Pursuing diversification with growth, well-being in mind

Nigeria’s finance minister Kemi Adeosun PHOTO: NAN

The nation’s economy is in dire need of streams of income. That is the more need for diversification and the period of rhetoric about the subject matter should be over. By the template in government’s Economic Recovery and Growth Plan (ERGP), agriculture, power and transport are strategic sectors, but in 2017 budget, they still have elements of insincerity.

For example, while the power sector proposed budget has been cut by the lawmakers in the process of its appropriation oversight, causing ripples and doubts over its performance, the agriculture component is reeling under assessed low capital votes at two per cent of the entire budget. The transport sector, on the other hand is filled with unfinished projects, as well as the uncertainties of effective transportation system and its concomitant effects on the topical issues of climate change.

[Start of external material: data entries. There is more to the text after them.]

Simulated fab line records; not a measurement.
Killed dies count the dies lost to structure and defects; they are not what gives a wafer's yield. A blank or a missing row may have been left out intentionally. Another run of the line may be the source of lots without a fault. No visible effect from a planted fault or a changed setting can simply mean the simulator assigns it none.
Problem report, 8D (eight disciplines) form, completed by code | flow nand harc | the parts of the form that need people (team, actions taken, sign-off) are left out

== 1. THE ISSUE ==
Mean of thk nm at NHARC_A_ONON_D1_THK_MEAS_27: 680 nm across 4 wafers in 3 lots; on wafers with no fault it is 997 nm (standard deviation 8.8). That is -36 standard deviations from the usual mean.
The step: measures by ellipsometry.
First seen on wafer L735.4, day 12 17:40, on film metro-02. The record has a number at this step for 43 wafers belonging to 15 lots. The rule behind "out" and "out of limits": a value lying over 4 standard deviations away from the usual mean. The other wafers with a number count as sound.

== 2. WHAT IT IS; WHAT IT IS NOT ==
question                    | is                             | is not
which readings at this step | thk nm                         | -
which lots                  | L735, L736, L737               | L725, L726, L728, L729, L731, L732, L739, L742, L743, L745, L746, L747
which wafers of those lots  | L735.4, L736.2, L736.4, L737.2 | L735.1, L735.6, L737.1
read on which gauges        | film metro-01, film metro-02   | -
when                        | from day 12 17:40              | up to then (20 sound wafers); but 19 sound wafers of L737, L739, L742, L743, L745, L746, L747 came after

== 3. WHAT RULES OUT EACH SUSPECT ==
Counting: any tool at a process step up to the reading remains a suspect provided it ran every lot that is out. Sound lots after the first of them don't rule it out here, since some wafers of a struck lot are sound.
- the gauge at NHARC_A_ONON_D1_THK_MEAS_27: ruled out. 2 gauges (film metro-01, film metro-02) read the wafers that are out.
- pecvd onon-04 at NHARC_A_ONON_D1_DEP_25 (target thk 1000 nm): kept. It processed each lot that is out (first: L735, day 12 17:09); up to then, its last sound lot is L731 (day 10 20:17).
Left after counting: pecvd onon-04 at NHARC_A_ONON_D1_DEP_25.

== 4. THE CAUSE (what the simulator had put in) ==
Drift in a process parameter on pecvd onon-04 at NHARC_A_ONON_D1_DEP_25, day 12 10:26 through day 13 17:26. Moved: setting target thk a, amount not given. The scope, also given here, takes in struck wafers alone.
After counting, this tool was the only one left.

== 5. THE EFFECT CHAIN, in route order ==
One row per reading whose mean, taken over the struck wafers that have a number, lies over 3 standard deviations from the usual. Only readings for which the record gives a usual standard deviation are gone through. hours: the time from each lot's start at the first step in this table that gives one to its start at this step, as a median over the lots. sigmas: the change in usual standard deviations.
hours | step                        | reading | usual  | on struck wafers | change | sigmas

The development is now raising concerns on what becomes the outcome of 2017 budget, with recurring record of failures over the years in terms of implementation levels, verifiable physical features, growth numbers and the declining standard of living among the citizenry.

A coalition of civil society organisations, community-based organizations, professionals and faith-based organisations recently advocated improved budgetary allocations in 2018, with particular attention to three drivers of the diversification agenda- agriculture, power and transport.

The groups, under the aegis of Citizens Wealth Platform, in Abuja, at the 2018 Pre-Budget Memo, organized by the Centre for Social Justice (CSJ), in conjunction with Heinrich Boll Foundation, called for end to lip service and prioritise projects according to their order of importance and impact.

The call became necessary just as the government has prioritized diversification of the economy, which agriculture in particular is a major pillar, warning that the period of lip service to the nation’s economic emancipation should be over, to give way to the realisation of the country’s potential.

Fidelis Onyejegbu of Public Finance Management at CSJ, identified several subsisting policies that projects need to be aligned to give a positive outcome, rather than duplicating projects and realizing non, as well as contribute the high level carbon emissions that would be damaging to human existence.

According to him, there is the National Renewable Energy and Energy Efficiency Policy; National Energy Efficiency Action Plan; Intended Nationally Determined Contributions and (INDCs); Nationally Determined Contributions (NDCs); and ERGP.

He said government must stick to the path to fulfilling its NDCs and move away from projects that will hamper the achievement of set objectives, as this is critical to attaining the goal of reducing carbon footprints, while questionable projects like the setting up of nuclear power plant should be jettisoned, considering costs, management and disaster control capacity.

“The presence of strong institutions, which can oversee high-impact initiatives is a prerequisite for effective use of climate finance. For developing countries such as Nigeria to get direct access to finance, they must show that they have strong institutions that can effectively deploy funds and oversee the implementation of funded initiatives.

“Initiatives like the Sovereign Green Bonds of the FGN and projects of this kind should be encouraged. The CBN, the Bank of Industry (BOI) should take the lead and set up similar initiatives with single digit interest rates to ramp up sustainable energy generation in the country.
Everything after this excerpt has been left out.